Ottoman Troops - Recruitment
The men for the regular army were, by the decree of 1869, recruited from the Mussulman population by conscription. Their first drawing commences when they are twenty years of age ; if they draw a blank they again come up the following year, and so on until twenty-six years of age, at which time, if they have drawn six blanks, they pass at once into the reserve. This plan has great inconveniences, as it obliges men to travel sometimes long distances every year for their "drawing," and keeps them in an unsettled state as to their future. Moreover, it passes men into the reserve who have not had a military training.

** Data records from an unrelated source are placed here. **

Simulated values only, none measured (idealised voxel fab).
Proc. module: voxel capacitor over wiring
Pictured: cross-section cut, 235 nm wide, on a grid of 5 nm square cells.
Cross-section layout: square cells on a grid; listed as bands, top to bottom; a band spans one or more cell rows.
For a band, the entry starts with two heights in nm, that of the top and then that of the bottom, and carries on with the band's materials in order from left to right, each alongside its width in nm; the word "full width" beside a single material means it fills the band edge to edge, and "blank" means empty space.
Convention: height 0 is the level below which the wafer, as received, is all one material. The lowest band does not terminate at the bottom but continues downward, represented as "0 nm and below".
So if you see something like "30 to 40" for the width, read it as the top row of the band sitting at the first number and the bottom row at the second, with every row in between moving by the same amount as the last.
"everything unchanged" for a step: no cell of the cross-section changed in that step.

The Mussulman population, from which the recruits for the army were drawn, may be put at about 16,000,000, and since 35,000 conscripts are supposed to be drawn every year, it would give about 1 in 450 of the Mussulman population as drawn for the army annually. But as the recruiting for each corps is confined to the military districts, some of which are populated by a large majority of Christians, the drain on the Mussulman population in many cases becomes very severe. Considering the extent of the Turkish Empire, the source of supply for men is evidently extremely small, and unless use is made of the Christian population, it would be next to impossible for Turkey to compete against a first-rate European power in a lengthened campaign.
In Turkey the system of raising men was simple in the extreme. The authorities look out for a few villages where young and able men are to be found. These villages are surrounded in the night by troops, and a raid made at daylight next morning upon all the houses; much in the same manner that a nest of hornets, or the favorite haunt of some well-known wild beast, would he attacked. The women, children, and old men are allowed to go free; but the young and able-bodied men are retained, made prisoners of, and marched away to serve for five years in some faroff army corps, never in that which is stationed round their own homes. The whole process is so simple, and reminds one so strongly of what used to take place in England when men were wanted for the Royal Navy, that with a change of names and circumstances one might almost be reading a bygone, but not very old, history of the days when the press-gang and its merry men did their work so effectually. Whether any other people in the world - except, perhaps, in parts of Russia - would submit to be thus kidnapped, sent away from home, and made to soldier for five years in parts of the country which are as distant from their homes as Naples is from the North of Scotland, must be more or less a matter of conjecture.
The probabilities were that if a soldier died, or was killed, far away from home, his friends and relations would never hear a word more on the subject, one way or another. The records in the Turkish War-office were kept a good deal by the rule of thumb. Moreover, if a man was alive, he was pretty sure to turn up again, at some time or other; if he was dead, he would never trouble anyone again; and so what was the use of bothering at all about the matter? Fatalism, if carried out to its full extent, in practice as in theory, must save a vast deal of worry, no end of returns, a host of clerks, and a large number of staff officers.
The exemptions are, members of the legal profession and priests, and the only sons of families. Exemption, and also discharge, can be purchased, according to present arrangements, for from £40 to £50 Turkish, equal to about £36 to £45 sterling. The price before 1869 was £73 sterling; and the Government received rather a startling example of the dislike to military service, when the reduction in the price of discharge was made. In the 3rd Army Corps no less than 4,000 men applied for their discharge in 1869, while the average number in previous years before the reduction of cost of discharge was only 400!
The production of such a large sum of money represented by the discharge of 4,000 men, £200,000 in one district, was so unexpected that inquiries were set on foot to discover how the money had been produced, and it was found that it had been obtained by the sale of landed property, in most cases to Christians. Much bribery is practiced in the purchase of exemptions. One of the officers sent to the Monastir district was discovered to have pocketed as much as £6,000 for letting off 1,600 recruits.
By law, the annual contingent of recruits was fixed at 37,500, but the real number does not exceed 25,000 men. Kecruiting is divided into districts corresponding with the head-quarters of the corps d'armee. In each district the levy of recruits is made by a commission nominated by the general of the corps d'armee, and composed of one superior officer, one doctor, one mollah, one secretary, and the members of the Medjlis or civil court.
Officers did not all pass through that course. Some are raised from the ranks, and others appointed by favor, and so little pains is taken to teach them their duties after they enter the service, that those from the military colleges forget what they have learned, and the knowledge of the others is infinitesimal.
The Brigade of Cossacks was the only corps in which Christians were admitted into the rank and file. It is recruited from volunteers. At first the Christians predominated, but now the reverse is the case.